Wednesday, September 14, 2005

Parsing blame

Speaking at a news conference yesterday, President Bush took responsibility for the failure of the government’s response to Hurricane Katrina. Kind of.

"Katrina exposed serious problems in our response capability at all levels of government, and to the extent that the federal government didn't fully do its job right, I take responsibility.

I don’t mean to quibble, but do we have to parse words here? Is it all really going to come down to what the meaning of the word "its" is?

Over the past week, administration officials have taken great pains to explain how our Constitution delegates power to the states, and how federal intervention required a request in writing. While cable networks broadcasted images to the world of people without food or water in downtown New Orleans, federal troops lay idly by at military bases a helicopter flight away. All this, it would seem, because federalist rules requiring a written request had not been followed properly.

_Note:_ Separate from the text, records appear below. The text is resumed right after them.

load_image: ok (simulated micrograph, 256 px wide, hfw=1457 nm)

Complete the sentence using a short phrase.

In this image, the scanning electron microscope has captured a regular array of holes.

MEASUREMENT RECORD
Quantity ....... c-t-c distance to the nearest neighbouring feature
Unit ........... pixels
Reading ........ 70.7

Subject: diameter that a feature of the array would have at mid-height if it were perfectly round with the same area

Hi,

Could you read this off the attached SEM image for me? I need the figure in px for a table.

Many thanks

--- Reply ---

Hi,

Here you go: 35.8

The problem for President Bush is that the singular message of his presidency has been that the world has changed since 9/11 and we have to change the ways that we do things, at home as well as in the world. The creation of the Department of Homeland Security. The passage of the Patriot Act. The recommendations of the 9/11 Commission. All of these suggested the imperative of changing our preparedness for emergency situations. Central to improving our preparedness has been addressing the coordination of local, state and federal resources.

We may have done OK in the much ballyhooed emergency preparedness exercises that have been held around the country over the past year, such as the simulated dirty nuclear bomb attacks in Seattle and Chicago which purported to demonstrate a seamless coordination of resources through secure video lines. However, when Hurricane Katrina arrived––even with several days of advanced warning––we learned that four years of working to improve our emergency response systems has produced nothing.

Tomorrow, President Bush is scheduled to deliver a major address in Louisiana on all of this. By then, it may have occurred to his advisors that parsing the meaning of the word "its" will not constitute an adequate response. The fact is that from the day he stood on the pile of rubble that was the World Trade Center and spoke to the world through a megaphone, President Bush took on the challenge of improving our nation's preparedness for the next emergency situation. And five years later, we are not prepared.

Leading the Global War on Terrorism is not all about talking tough and invoking patriotic slogans, it is about intelligence and preparation. The President’s supporters are quick to cite the fact that the United States has not been attacked over the past four years as evidence of success. So too, then, the President must be prepared to recognize the quality of governmental response in the wake of Katrina as evidence of failure. It is that simple. The federal government did not do its job right, and in the realm of emergency preparedness since 9/11, "its" job is to make sure that the entire system is working. "Its" job is leadership.

Which also happens to be the President’s job, for better or for worse.

1 comment:

Caleab said...

Nice piece. I'm very impressed with your writings. I wonder if the Bush administration could take a lesson from you in comprehensive thinking.